Wednesday, 15 April 2009

Is anti-modernism a necessary response to an unwinnable struggle?

One of the most effective (even for free marketers) responses to the claim of Austrian economists that capitalism ensures every country will specialise in what it can produce most effectively is this:

"in reality the distribution of resources is such that an exceedingly small minority of countries (or societies, or communities, or regions - you name it) will specialise in the production of the vast majority of goods and services, leaving the remainder to compete for producing a small number of goods and services"

To illustrate how effective this argument proves, even my last RMIT minder, who generally agree with most of what the PIGs say, was very responsive to my suggestion. Particularly he pointed out how, as I have mentioned too often already, Australia's supply of usable land and minerals means it can produce the great majority of primary products more efficiently than any other country.

Rod Dreher and Sharon Astyk, two key figures in the modern "localist" movement, have both argued that a future based on local products is the only means for cultural survival in what I as an environmental scientist call the "enriched" regions of the world (all except Australia and sub-Saharan Africa).

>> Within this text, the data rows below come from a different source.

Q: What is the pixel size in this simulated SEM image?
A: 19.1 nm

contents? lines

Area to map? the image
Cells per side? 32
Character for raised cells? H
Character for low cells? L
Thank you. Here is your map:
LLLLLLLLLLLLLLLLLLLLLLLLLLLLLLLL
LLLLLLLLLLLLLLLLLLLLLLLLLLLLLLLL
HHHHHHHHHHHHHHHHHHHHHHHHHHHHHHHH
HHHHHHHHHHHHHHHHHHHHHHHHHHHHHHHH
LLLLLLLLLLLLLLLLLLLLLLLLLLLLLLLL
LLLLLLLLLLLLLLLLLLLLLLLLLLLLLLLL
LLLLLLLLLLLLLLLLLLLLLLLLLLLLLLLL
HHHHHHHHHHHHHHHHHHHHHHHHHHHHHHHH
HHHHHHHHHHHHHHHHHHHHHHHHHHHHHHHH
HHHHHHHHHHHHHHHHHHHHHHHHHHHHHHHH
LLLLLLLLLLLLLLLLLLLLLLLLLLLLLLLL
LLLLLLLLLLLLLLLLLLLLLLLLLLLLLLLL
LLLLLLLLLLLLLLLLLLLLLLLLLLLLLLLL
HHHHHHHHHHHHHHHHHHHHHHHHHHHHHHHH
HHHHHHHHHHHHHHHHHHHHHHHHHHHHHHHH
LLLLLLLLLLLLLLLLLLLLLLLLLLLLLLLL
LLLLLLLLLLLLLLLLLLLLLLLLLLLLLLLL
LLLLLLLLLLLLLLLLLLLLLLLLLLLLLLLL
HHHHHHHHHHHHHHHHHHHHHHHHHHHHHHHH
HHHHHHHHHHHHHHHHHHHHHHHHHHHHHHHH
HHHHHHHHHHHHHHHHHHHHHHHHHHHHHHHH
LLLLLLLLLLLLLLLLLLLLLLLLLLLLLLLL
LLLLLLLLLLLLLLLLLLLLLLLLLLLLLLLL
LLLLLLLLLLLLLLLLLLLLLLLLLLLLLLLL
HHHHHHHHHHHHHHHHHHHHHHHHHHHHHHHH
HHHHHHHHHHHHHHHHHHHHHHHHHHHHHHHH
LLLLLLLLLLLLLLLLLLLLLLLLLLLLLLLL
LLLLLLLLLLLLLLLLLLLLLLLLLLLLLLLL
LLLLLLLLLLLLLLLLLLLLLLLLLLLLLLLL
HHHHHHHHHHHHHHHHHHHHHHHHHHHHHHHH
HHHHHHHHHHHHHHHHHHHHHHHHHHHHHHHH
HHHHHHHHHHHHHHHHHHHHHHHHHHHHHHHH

What the history of the world post-World War II has shows is that the free market will deliver "enriched" regions incomes and living standards higher than mineral- and land-rich Australia though continual striving for improved efficiency in the use of both land and labour: in the process directing these regions' economies to business services, tourism and precision instruments or other luxury goods. What it also shows is that this comes at the cost of an organic, community-oriented culture. The most important essentials for strong communities and stable families - housing space, energy and food - have become so unaffordable that today Europe and East Asia suffer from fertility rates so low to risk major labour shortages or a quite literally anti-human culture in which robots do all the work. Though one can say farm subsidies drive up housing costs and welfare reduces the value of children, even were these eliminated the problem might be unsolved, for:

1) detached family housing that would permit affordable family formation is not certain to compete perfectly with the tourist industry for land liberated by eliminating farm subsidies. Moreover, if all their farmland were converted to housing Japan and Europe would not match Australia's housing space

2) East Asian nations suggest that if welfare were ended people in land-short nations would rely not on children but on savings to give insurance against reaching an age when they can no longer work.

Moreover, as other nations industrialise it is likely to be very difficult for Europe and East Asia to cope since an increasing number of nations will be competing for the same class of products and for the tourist dollar. In Allan Carlson's interesting book Third Ways, he fails to consider whether the Japanese economic miracle was a factor in leading many European countries to abandon pro-family policies in the quest for short-term wealth. I see no reason to rule this out.

What Rod Dreher and Sharon Astyk hopefully offer is a much more modest goal that aims to actually use the natural resources "enriched" regions actually do have. They recognise that capitalism can provide high living standards in the short term at the cost of rapid cultural loss, so that they aim to create small communities that might be poorer than the business communities of European cities or Australian farmers on blocks of land as large as Hong Kong, but which are sustainable in both an ecological (unlike extensive Australian farming) and cultural (unlike high-density European cities) sense. Most especially, they hopefully will provide an alternative to the self-destructive materialism of modern Eurasian culture from which capitalism itself cannot be exonerated, yet at which socialism is far worse still.